On the other hand, MLS's upper class has been killing Philly. The Union's last two games against actual good teams are a 5-3 loss against the Montreal Impact and a 4-1 home beatdown suffered at the hands of the LA Galaxy.

What's the difference? The Impact and the Galaxy are terrific teams on the counterattack (the Impact in particular are a counterattacking team first and foremost), while the stragglers the Union are bagging all their points against all have either slow attacks that lack ideas (United, TFC) or teams that simply play too indirectly for their own good (Chicago). The formula is there: If you can run a good counter on Philly, they can't do much about it.

The main reasons are in the midfield and at the fullback positions. While Carroll is still a reasonable defensive midfielder, he has essentially plateaued for about five straight seasons. MLS has grown enough where a player like Carroll can't be left alone at the base of a midfield, because he's not in the elite class of guys that can be (e.g. Osvaldo Alonso or Kyle Beckerman). He needs some help, and he doesn't really get it from any grouping of Union midfielders that play ahead of him in this 4132.
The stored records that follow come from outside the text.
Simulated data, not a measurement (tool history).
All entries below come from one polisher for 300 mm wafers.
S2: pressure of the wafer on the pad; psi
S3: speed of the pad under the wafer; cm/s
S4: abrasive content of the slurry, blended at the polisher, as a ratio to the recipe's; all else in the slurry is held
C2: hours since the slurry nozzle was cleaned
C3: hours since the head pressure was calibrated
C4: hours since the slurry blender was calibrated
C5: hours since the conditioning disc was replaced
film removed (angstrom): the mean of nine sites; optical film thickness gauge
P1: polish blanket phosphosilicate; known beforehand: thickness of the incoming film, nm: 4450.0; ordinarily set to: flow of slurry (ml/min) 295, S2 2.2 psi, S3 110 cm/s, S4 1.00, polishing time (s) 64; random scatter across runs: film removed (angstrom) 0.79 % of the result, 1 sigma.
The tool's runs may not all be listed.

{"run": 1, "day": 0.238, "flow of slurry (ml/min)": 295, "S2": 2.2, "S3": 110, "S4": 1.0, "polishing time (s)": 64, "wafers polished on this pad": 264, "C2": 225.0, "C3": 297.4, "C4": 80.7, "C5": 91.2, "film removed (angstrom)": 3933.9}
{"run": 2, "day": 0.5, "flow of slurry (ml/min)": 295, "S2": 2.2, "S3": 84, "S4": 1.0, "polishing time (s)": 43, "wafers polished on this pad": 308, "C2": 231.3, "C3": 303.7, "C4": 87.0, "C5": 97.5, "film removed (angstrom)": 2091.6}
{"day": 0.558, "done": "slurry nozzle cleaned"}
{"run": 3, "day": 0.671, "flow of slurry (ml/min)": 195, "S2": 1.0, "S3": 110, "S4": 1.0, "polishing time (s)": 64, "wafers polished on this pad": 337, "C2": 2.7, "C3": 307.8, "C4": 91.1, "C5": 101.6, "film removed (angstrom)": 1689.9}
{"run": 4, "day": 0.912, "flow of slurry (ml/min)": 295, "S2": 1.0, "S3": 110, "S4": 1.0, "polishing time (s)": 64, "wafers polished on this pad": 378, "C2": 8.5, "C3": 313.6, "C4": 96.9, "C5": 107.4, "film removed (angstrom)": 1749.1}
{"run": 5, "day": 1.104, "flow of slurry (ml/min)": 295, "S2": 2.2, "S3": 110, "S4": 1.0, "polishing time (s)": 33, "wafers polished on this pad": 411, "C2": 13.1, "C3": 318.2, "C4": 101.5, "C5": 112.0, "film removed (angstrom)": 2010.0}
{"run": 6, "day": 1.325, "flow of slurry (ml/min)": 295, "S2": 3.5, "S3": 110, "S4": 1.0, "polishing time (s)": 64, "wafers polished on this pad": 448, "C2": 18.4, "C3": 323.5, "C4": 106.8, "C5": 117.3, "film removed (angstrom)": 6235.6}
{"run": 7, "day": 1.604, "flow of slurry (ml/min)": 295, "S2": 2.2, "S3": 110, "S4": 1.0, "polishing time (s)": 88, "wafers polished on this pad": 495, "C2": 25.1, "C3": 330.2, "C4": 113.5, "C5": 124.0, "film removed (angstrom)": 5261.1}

It's not from lack of effort, either. Daniel is the only potential starter with a merely average work rate, and he's improved that this season as well. The issue is soccer IQ. For Cruz and Daniel, they simply lack the understanding of how to effectively position themselves to slow down attacks, while Farfan (and Cruz, for that matter) struggles with knowing when to contain and when to try to attack the ball. The result is a midfield that doesn't hunt for the ball in packs after a turnover, but instead looks like a disorganized rabble that ignored anything about positions on the white board before kickoff.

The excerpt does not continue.